UAE Corporate Tax 2025

The United Arab Emirates (UAE) has long been recognized as a major international commercial hub, primarily due to its attractive tax-free environment. However, recent changes to the tax landscape are expected to significantly impact businesses operating within the nation.

On June 1, 2023, the UAE implemented a federal corporate tax as part of its broader efforts to diversify its economy and comply with international tax standards.

This article will explore the key features of the new UAE corporate tax and provide strategies for businesses to maintain compliance in this evolving environment.

UAE Corporate Tax 2025 What Businesses Need to Know

Overview of the New Corporate Tax

Businesses in the UAE are subject to corporate tax starting from the financial year ending on or after June 1, 2023. Here’s a breakdown of the tax rates:

  • 0% tax rate: Applicable to companies with annual profits up to AED 375,000.
  • 9% tax rate: Applicable to profits exceeding AED 375,000.
  • 15% tax rate: Applicable to large multinational corporations that meet specific criteria outlined in Pillar Two of the OECD’s regulations.

This tiered structure ensures that while major multinational corporations and firms with profits over AED 375,000 face higher taxes, smaller businesses benefit from a 0% tax rate.

Definition of Taxable Persons 

The UAE Corporate Tax applies broadly to three categories:

  • UAE-incorporated companies or juridical persons effectively managed in the UAE.
  • Natural persons conducting specified business activities as per Cabinet Decision.
  • Non-resident juridical persons with a permanent establishment in the UAE.

Threshold for Natural Persons

Natural persons conducting business activities whose annual turnover exceeds AED 1 million within a Gregorian calendar year starting January 1, 2024, must register for corporate tax. 

Registration must be completed no later than March 31 of the following year. Non-compliance will result in an administrative penalty of AED 10,000 imposed by the Federal Tax Authority.

Who Must Pay Corporate Tax in UAE

The following entities are required to pay corporate tax in the UAE:

  • Mainland enterprises: Businesses registered in Dubai, Abu Dhabi, or any other emirate.
  • Free zone entities: Tax exemptions are available for businesses operating in free zones, provided they meet specific requirements.
  • Foreign entities with income sourced in the UAE: Even businesses without a physical presence may be subject to taxation on revenue earned within the UAE.

Process of Corporate Tax Registration in UAE

1. Understand Your Eligibility

Ensure your business qualifies for corporate tax registration. This includes:

  • Companies based in the mainland UAE or free zones.
  • Revenue originating from non-resident entities operating in the UAE.
  • Individuals conducting business with a valid trade license.

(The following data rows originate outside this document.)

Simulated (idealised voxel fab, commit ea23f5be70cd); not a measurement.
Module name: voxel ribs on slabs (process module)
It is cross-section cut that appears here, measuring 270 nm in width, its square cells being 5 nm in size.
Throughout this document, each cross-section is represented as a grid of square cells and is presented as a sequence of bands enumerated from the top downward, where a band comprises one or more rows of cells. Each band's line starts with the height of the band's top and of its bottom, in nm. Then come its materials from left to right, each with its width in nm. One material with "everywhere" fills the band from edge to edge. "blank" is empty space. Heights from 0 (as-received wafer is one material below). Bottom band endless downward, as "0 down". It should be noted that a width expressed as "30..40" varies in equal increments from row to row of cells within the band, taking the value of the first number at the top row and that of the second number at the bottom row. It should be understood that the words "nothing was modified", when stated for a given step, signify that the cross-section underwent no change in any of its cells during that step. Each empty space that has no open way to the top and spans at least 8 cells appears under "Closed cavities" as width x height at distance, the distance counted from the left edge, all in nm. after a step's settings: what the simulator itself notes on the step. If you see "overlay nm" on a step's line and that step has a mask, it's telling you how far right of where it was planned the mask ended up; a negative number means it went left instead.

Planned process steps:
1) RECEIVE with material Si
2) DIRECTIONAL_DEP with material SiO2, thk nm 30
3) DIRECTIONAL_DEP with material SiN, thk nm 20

2. Gather Required Documents

  • Details of your company’s trade license.
  • Certificates of business registration (if applicable).
  • Memorandum of Association (MOA) or Articles of Association (AOA).
  • Copies of shareholders’ and business owners’ Emirates IDs and passports.
  • Proof of financial statements or income earned.
  • Contact details, including email and phone number.

3. Register on the FTA Portal

Moreover, businesses can complete corporate tax registration through EmiraTax—the Federal Tax Authority’s digital portal available around-the-clock—or at various government service centers (Tas’heel Centres) across the UAE.

Corporate Tax Filing in UAE

After registration, businesses must prioritize accurate recordkeeping and timely submission of corporate tax returns. These returns should detail taxable income and deductions while ensuring compliance with UAE regulations.

Professional advisory services can help ensure accuracy during preparation and submission, minimizing penalties such as the AED 10,000 fine for non-compliance. Businesses may also consult corporate tax advisory firms in the UAE for expert guidance. 

Deductibility of Expenses

Businesses must adhere to specific limitations on expense deductibility as outlined by the Ministry of Finance:

Types of Expenditures

Limitation to Deductibility

Certain specified expenditures

No deduction

Certain other expenditures

Partial deduction (50%)

Net interest expenditure exceeding a certain threshold

Deduction limited up to 30% of EBITDA

Corporate Tax Filing Deadlines in UAE

Corporate tax filing deadlines vary depending on a company’s fiscal year. Below is a summary:

1. For Companies Formed in 2023

Initially, companies incorporated in June 2023 had to submit their first corporate tax return by September 30, 2024. However, this deadline was extended to December 31, 2024, allowing more time for adaptation to new regulations.

2. General Filing Deadlines

For companies following a calendar fiscal year:

  • Fiscal Year: January 1, 2024 – December 31, 2024
  • Filing Deadline: September 30, 2025

For companies with fiscal years starting April:

  • Fiscal Year: April 1, 2024 – March 31, 2025
  • Filing Deadline: December 31, 2025

3. For Non-Calendar Fiscal Years

Different deadlines apply for non-calendar fiscal years:

  • Fiscal Year: June 1, 2023 – May 31, 2024
  • Filing Period: June 1, 2024 – February 28, 2025

This organized timeline helps businesses adapt to new rules while meeting their obligations.

Penalty for Late Registration

Failure to register or file corporate tax returns by specified deadlines will result in administrative penalties. For instance, failure to register by the required deadline incurs an administrative penalty of AED 10,000.

The Future of Corporate Tax in the UAE

The introduction of corporate tax marks a new era for the UAE’s economic framework. While this shift may seem significant, it aligns with the nation’s goals to modernize its economy and adhere to global tax standards.

Despite these changes, the UAE remains an attractive destination for businesses due to its focus on international investment and exemptions for specific sectors like free zone enterprises.

Double Taxation Treaties and International Cooperation

The UAE maintains an extensive network of double taxation treaties designed to prevent income from being taxed twice. These treaties facilitate international trade and investment, reinforcing the UAE’s position as a global business hub.

Conclusion

The introduction of corporate tax in the UAE signifies a substantial transformation in its business landscape. While larger enterprises face a standard rate of up to 9%, smaller businesses benefit from protections such as exemptions for SMEs and industries operating within free zones.

To remain competitive under this new system, businesses must carefully navigate compliance requirements while adapting their strategies accordingly.